Committee seeks halt to waterfront growth

Parks and Rec calls for moratorium until city's development plan is done

Posted: Thursday, July 17, 2003

City officials might be creating a plan for waterfront development with their right hand while letting development continue unchecked with their left, say members of the Juneau Parks and Recreation Advisory Committee.

The committee this week presented the Juneau Assembly with a request for a moratorium on the permitting and developing of all intertidal, subtidal and near-shore projects between the Douglas Bridge and the little rock dump until the Juneau Waterfront Development Plan has been completed.

The city hired Bermello, Ajamil & Partners, a Florida-based consulting company, to create a long-range waterfront development plan for the waterfront area between the bridge and the smaller of the two rock dumps along Thane Road south of downtown. If adopted by the Juneau Assembly, the plan will guide the development of Juneau's waterfront for the next 20 years.

A rough draft of the plan is expected by early September, and the Assembly hopes to have adopted the plan by the end of the year, said Assembly member Jeannie Johnson.

Members of the Juneau Parks and Recreation Advisory Committee worry that "the waterfront integrity is being compromised without the (waterfront development) plan being adopted," said Alex Lukshin, chairman of the committee. The committee requested the Assembly pass an ordinance to officially establish the moratorium.

"We're not saying permanent, we just said while the plan is being considered, nothing goes on on the waterfront," said Lukshin.

Although no developers are in the process of acquiring permits for projects on the waterfront, nothing would prevent the city from issuing permits for minor waterfront projects while the development plan is being drafted, said Dale Pernula, director of the city's Community Development Department.
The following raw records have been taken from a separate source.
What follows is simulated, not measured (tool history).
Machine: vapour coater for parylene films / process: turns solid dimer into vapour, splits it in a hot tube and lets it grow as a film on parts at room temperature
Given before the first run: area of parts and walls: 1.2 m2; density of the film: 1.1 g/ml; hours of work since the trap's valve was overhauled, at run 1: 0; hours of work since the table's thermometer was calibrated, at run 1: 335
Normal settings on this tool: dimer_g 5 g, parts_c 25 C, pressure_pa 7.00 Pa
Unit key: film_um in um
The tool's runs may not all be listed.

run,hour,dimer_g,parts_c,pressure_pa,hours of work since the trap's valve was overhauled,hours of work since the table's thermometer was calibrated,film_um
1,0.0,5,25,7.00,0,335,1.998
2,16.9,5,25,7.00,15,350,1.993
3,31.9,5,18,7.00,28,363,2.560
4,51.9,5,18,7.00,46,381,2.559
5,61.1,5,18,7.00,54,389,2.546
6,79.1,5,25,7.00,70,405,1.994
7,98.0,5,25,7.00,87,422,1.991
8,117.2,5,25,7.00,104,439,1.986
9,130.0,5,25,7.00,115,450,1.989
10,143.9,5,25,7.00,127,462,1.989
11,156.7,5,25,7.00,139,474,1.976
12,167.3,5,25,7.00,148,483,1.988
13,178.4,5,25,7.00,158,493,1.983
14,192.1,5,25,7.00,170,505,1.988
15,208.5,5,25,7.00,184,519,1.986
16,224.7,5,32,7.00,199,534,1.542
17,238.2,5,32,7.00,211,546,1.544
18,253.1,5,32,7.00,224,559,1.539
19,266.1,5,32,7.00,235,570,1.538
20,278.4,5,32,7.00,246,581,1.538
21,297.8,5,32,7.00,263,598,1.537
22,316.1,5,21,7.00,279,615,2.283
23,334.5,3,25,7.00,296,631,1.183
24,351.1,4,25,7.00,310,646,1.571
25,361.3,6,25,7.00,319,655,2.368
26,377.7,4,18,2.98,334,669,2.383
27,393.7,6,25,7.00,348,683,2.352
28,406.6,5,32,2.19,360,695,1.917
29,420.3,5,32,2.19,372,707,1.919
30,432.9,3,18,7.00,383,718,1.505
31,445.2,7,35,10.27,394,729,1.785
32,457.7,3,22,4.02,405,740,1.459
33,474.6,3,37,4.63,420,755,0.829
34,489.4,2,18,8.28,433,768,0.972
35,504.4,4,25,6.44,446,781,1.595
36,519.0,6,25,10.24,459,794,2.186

"I can understand their concerns," he said. But any major projects, such as a cruise ship dock at Gold Creek, would require a conditional use permit - a process that allows for considerable public input.

The Jacobsen Dock, which will accommodate ships up to 1,000 feet long near the larger rock dump closer to downtown, already has been granted a conditional use permit by the city.

Richard Knapp, chairman of the Juneau Docks and Harbors Board and of the Juneau Port Development Committee, said the Parks and Recreation Advisory Committee's request is unnecessary.

"I don't think anything of any significance at all is going to happen until that waterfront plan is finished anyway," Knapp said. "... I don't think you can look forward to all of a sudden having cranes and dredges being out there within the next couple of weeks."

Assembly member Dale Anderson, also a member of the Port Development Committee, said he would oppose an ordinance to establish the moratorium.

"We are going on the track of putting together this plan and I don't want to micromanage the Planning Commission," he said.

Assembly member Johnson also doubts the need for such an ordinance, but said she would question Pernula at the Port Development Committee meeting at 3 p.m. today for possible waterfront projects that may begin before the waterfront plan is completed.

"At this particular point in time I want to be reassured," Johnson said. "I don't know how long it would take for someone walking into the door with a project to have it approved."